Rating: 3 Stars
fielding: (in cricket/baseball) – to catch or pick up the ball in play
I’m very unfamiliar with the world of sports, and am generally bemused by anything to do with it. It brings many questions to my mind – about the fervor of fans who proclaim their loyalty by plonking cheese-like wedges on their heads and donning body-paint; about the intriguing nexus between sports and beer ads; about big, strong athletes who rough up women; about rich football players who opt to make even more money with dog-fights; about coaches who turn a blind eye when children are being egregiously harmed before them; and, most recently, about the college students who riot like berserkers on campus objecting to the firing of said coaches. It’s at those times that I realize no matter how whole-heartedly I embrace this country, in some ways, I’ll always be a stranger in a strange(r) land.

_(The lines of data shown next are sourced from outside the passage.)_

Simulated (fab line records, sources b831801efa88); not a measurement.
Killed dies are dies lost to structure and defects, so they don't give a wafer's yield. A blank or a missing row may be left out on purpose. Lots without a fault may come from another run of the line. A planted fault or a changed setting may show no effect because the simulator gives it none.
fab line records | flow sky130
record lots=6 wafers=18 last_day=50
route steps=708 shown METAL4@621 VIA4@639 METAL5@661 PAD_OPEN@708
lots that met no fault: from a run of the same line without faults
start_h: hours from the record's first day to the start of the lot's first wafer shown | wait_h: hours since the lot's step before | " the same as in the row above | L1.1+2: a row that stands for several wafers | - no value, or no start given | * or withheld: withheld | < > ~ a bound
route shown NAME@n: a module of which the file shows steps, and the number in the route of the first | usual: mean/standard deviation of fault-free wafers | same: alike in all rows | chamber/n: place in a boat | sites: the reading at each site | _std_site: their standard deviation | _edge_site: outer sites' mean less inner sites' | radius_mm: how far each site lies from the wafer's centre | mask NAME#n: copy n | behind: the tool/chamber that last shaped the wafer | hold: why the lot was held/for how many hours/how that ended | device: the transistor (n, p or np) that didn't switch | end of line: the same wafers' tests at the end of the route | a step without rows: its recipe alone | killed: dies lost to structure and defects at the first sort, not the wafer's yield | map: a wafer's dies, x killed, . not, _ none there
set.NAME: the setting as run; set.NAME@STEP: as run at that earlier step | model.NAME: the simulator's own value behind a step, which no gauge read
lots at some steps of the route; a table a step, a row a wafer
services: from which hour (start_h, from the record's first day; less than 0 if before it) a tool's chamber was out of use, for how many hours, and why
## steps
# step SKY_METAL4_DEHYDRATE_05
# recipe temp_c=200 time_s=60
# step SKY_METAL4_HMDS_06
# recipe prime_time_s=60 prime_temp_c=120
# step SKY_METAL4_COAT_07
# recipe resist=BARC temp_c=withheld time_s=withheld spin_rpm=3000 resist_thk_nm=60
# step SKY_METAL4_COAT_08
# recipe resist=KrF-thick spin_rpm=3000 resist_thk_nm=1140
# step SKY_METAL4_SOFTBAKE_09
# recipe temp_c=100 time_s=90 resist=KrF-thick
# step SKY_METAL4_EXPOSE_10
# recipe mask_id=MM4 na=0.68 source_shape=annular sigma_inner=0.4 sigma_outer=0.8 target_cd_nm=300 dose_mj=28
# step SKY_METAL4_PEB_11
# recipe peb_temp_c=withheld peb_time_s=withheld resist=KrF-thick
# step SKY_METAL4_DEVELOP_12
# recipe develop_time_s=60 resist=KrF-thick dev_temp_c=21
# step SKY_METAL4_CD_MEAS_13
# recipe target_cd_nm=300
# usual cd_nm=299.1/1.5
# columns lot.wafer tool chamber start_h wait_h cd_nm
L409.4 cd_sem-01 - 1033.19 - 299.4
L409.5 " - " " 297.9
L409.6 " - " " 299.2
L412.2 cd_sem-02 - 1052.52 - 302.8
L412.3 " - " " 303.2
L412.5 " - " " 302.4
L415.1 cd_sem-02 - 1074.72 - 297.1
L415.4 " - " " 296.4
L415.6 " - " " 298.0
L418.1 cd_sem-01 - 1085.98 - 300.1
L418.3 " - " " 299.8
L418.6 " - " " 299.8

However, there are many others who enthusiastically follow sports around the year, and not just when the latest scandal explodes across the headlines. Chad Harbach’s novel, ‘The Art of Fielding’ is set in a fictional Wisconsin, liberal-arts college – Westish. The Westish baseball team, the Harpooners, receives a shot in the arm with the enrollment of Henry Skrimshander, a phenomenally gifted shortstop, who seems to field with unerring instinct. Skrimshander is discovered by Mike Schwartz, the Captain of the Harpooners. Schwartz abilities lie in honing raw talent, and Skrimshander obediently submits himself to his friend’s mentoring.
Henry’s prospects of turning pro seem like a sure thing, but in his junior year, he makes a jarring error on the field which erodes his confidence, and seemingly, unravels his very sense of self.
Harbach’s writing is fresh, and will appeal to readers inclined towards either literature or athletics. One of the book’s little idiosyncrasies is the frequent allusion to a fictional work, called ‘The Art of Fielding’ by a fictional baseball player, Aparicio Rodriguez, which is replete with Zen-like aphorisms that Henry commits to memory. Whether readers will be similarly inspired or merely irritated by the ersatz profundity is arguable.
Though the book is well-written and intelligently crafted, certain parts of it did come off sounding like an assignment from a creative writing class. The characterization is a little uneven – some like Mike Schwartz and Henry’s room-mate, Owen Dunne, are penned with an unhesitant hand. In other instances, the author fails to be wholly convincing. When one of the main characters finds himself, for the first time in his life, in the grips of a surprising passion, a sceptical critic might call it implausible, unlikely, or inexplicable. But I’ll try to absorb the relationship in the spirit of the romantic that I’m not, and confess that in its tenderness, eroticism, and yearning, it seems to be the genuine article.
However, it did leave me with one final question – is it possible to go through life being unaware of certain vital truths about oneself? Or to put it another way, how likely is it that a player would go through nine innings before he realizes that he’s been batting for the wrong team? That would be a sad waste of play time.